The reviews have been almost uniformly positive, with one of the few criticisms being that Franzen, in trying to keep so many balls in the air, occasionally drops one during his 568-page juggle. The book, the quibble goes, should actually be longer.
"That's a comment I've had gratifyingly often," says Franzen. But what to make longer? The flights into postmodern absurdity, such as the idea of a former Communist country literally selling itself on the Internet? Or the passages about the Lamberts' domestic life? He pauses. "I feel like it is a balance. ... It'll have to wait for the next book."
"The Corrections" has also been optioned by Hollywood producer Scott Rudin, known for his fondness for literary properties such as Frank McCourt's "Angela's Ashes," Michael Chabon's "Wonder Boys" and Michael Cunningham's "The Hours." But Franzen is going to steer clear of Tinseltown.
"There's only misery for a serious novelist who gets seriously involved (in a movie version) with any hope that the movie will 'do justice' to his work," he says. He hopes a movie version of "The Corrections" comes out well -- Rudin's track record is good -- but says he has no interest in writing the screenplay.

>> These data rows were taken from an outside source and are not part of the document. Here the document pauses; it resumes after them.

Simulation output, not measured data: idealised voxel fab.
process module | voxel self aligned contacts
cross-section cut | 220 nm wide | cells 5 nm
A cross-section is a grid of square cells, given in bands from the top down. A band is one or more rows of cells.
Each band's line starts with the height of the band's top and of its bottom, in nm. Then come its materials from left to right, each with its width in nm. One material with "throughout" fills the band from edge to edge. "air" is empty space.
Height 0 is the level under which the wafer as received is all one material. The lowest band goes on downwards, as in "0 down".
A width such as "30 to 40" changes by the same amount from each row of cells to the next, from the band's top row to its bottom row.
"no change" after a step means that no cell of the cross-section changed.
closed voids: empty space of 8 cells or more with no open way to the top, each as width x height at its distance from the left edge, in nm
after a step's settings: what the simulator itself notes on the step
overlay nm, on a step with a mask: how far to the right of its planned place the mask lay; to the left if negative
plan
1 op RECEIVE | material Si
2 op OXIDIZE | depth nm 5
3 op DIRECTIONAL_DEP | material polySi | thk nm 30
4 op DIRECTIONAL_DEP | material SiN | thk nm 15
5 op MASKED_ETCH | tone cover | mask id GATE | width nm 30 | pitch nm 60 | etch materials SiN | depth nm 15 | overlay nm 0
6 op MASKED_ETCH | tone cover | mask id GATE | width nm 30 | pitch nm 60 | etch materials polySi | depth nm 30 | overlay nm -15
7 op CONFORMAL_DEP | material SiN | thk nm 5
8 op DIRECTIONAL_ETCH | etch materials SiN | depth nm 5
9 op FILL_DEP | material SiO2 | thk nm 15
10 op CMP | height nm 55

Franzen says he plans to talk about other authors on his book tour as well as his own work. In his Harper's essay, he went into a detailed discussion of Paula Fox's then out-of-print "Desperate Characters" (a book now back in print with a Franzen introduction); he's also fond of Don DeLillo and Alice Munro.
After the time spent on "The Corrections," the book tour will be somewhat welcome, he says. But only for a time.
"I've been locked up for a number of years. I care about fiction in general. I like to talk, and I like to give readings," he says. "But, at the end, I'll be ready to go back to a quiet room."